As *A.* lived at the seashore, where there aren't too many things to sniff,
I'll suspect convergence.

> - less than nine caudal vertebrae with transverse processes
> - very short anterior chevrons, none taller than anteroposteriorly long

What's the condition in *Microraptor* and *Rahonavis* (wherever the latter
belongs)?

> - manual digit I doesn't extend past manual phalanx II-1

Well...
> - phalanges on third manual digit reduced (III-1 and III-2 sutured, not
jointed; possibly ancestral to the pygostylian
> condition of having two non-ungual phalanges on digit III)

Sutured??? Really sutured??? And your phylogeny supports this as being
reversed in dromaeosaurids???

> - proximodorsal ischial process

I'll try to have a few looks at theropod pelves, about which I don't really
know much.

> - tibia subequal in width and length in proximal view

Sounds like size-related to me.

> > Birds down to Alvarezsauridae have prokinesis (Chiappe, Norell & Clark,
1998);
> > confuciusornithids have akinetic skulls (Hou et al., 1999), which is
probably secondary
> > because the jugals don't have ascending processes.
>
> While the akinetic skulls of confuciusornithids could very well be
secondary, they do possess ascending processes on their
> jugals (Chiappe et al., 1999).

What's that ref, the JVP paper on *Changchengornis*?

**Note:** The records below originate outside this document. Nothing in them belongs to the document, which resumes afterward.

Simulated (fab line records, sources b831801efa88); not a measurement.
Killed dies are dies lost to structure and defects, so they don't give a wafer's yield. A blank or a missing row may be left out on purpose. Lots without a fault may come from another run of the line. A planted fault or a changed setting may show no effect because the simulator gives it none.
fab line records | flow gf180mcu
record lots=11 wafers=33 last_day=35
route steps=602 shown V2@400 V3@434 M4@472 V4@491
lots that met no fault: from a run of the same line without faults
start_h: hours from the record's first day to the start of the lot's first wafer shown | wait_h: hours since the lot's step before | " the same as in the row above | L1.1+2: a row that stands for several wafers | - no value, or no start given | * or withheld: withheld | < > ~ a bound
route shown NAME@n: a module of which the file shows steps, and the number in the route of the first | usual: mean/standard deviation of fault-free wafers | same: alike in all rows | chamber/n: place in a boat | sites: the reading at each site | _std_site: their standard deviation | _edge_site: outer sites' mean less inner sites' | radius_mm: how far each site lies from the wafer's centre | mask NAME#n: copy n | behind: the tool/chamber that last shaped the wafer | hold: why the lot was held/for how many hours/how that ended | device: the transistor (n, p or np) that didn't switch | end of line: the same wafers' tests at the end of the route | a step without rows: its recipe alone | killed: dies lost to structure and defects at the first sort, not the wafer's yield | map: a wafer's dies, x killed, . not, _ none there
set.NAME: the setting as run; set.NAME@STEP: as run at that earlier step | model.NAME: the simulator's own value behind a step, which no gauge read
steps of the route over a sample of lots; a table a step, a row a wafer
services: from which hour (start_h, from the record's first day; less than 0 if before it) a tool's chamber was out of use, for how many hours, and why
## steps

> > '[a]nd in spite of the fact that dromaeosaurids are often proclaimed to
be the most birdlike of
> > the theropods <...>, they lack many of the theropod-avian synapomorphies
found in other
> > theropod families, and have too many specialisations to be plausible
avian ancestors'
>
> Unlike those conservative oviraptorosaurs ;-)

Well, as no-one has proclaimed them as avian _ancestors_, at least since the
advent of cladistics, they can have as many specialisations as they want,
and so can oviraptorosaurs.

[snip: origin of feathers]

> While I can easily picture non-dinosaurian dinosauriformes (Marasuchus,
Lagerpeton) and smaller maniraptorans
> (Microraptor, mononykines, Archaeopteryx, enantiornithines) being at least
partially insectivorous, basal theropods,
> sauropodomorphs and ornithischians were too large to have depended on
insects as their main food source.

So far no feathered sauropodomorphs and ornithischians have been found, so
secondary loss in these groups is possible. For theropods (or coelurosaurs
only), the fossil record is still lamentable, and compsognathids aren't very
big...

> Also, new evidence suggests feathers may not have developed from scales,
while the structure of Sinosauropteryx's
> integumentary filaments suggest feathers evolved by adding branching
filaments, not splitting scales.

Hm. I'll wait for the *Protopteryx* paper.

> Your aquatic hypothesis is quite interesting.  Seems defendable, but on
the other hand difficult to test.

Of course, given the present knowledge of the fossil record. However, this
situation isn't any better for the other hypotheses...

> >         "Arctometatarsalians did the same, but they changed to
long-distance pursuing, as
> > indicated by their feet. They were already present at the same time as
dromaeosaurids -
> > there are the troodontid Koparion, some ornithomimid teeth <and that
Kimmeridgian finger
> > from Great Britain -- thanks to the list I mention it in the published
version>
>
> Jurassic ornithomimid teeth?  What might the reference for this be?

I'm sure to have read this in _The complete dinosaur_. Where in this thick
book I don't know, however :-( .

> >       Still true. :-( Is it likely that a mobile scapula-coracoid joint
can evolve twice (or be a
> > misinterpretation)? In this case Rahonavis could belong to
Archaeopterygiformes... MORE
> > FOSSILS!!!
>
> The mobile scapulocoracoid joint of Rahonavis is certainly present.
What's odd however is the absence of this character in > confuciusornithids.
This could easily support a convergence or loss.

Oho! ~:-\ Well, a convergence would (like its tail) support referring *R.*
to Archaeopterygiformes.

> >         Neotheropoda or earlier: furcula? (not ossified - like the
sternum - in e. g.
> > compsognathids, attached to the scapula by ligaments and therefore
frequently falling off
> > before burial, which explains its rare preservation [Makovicky & Currie,
1998]; the ventral ends
> > of the clavicles of Sinornithoides and probably Carnotaurus are broken -
perhaps the middle
> > part of a furcula has broken away [Mortimer, 2000 <in the List archives,
can't find it now; it is
> > properly cited in the published version>])
>
> I'm actually referenced in a bibliography?

At least, you are referenced in print.

> Adam Yates should get the real credit though, as I heard the idea >from
him:
> http://www.cmnh.org/fun/dinosaur-archive/2000Apr/msg00601.html
> I never even mentioned the Carnotaurus furcula.  That came from Thomas
Holtz:
> http://www.cmnh.org/fun/dinosaur-archive/2000Apr/msg00635.html .

Oh!

Should I forward this post to the editor of the Dinosaur Society Quarterly
(for an Errata page or something?)

Thanks for the good critique!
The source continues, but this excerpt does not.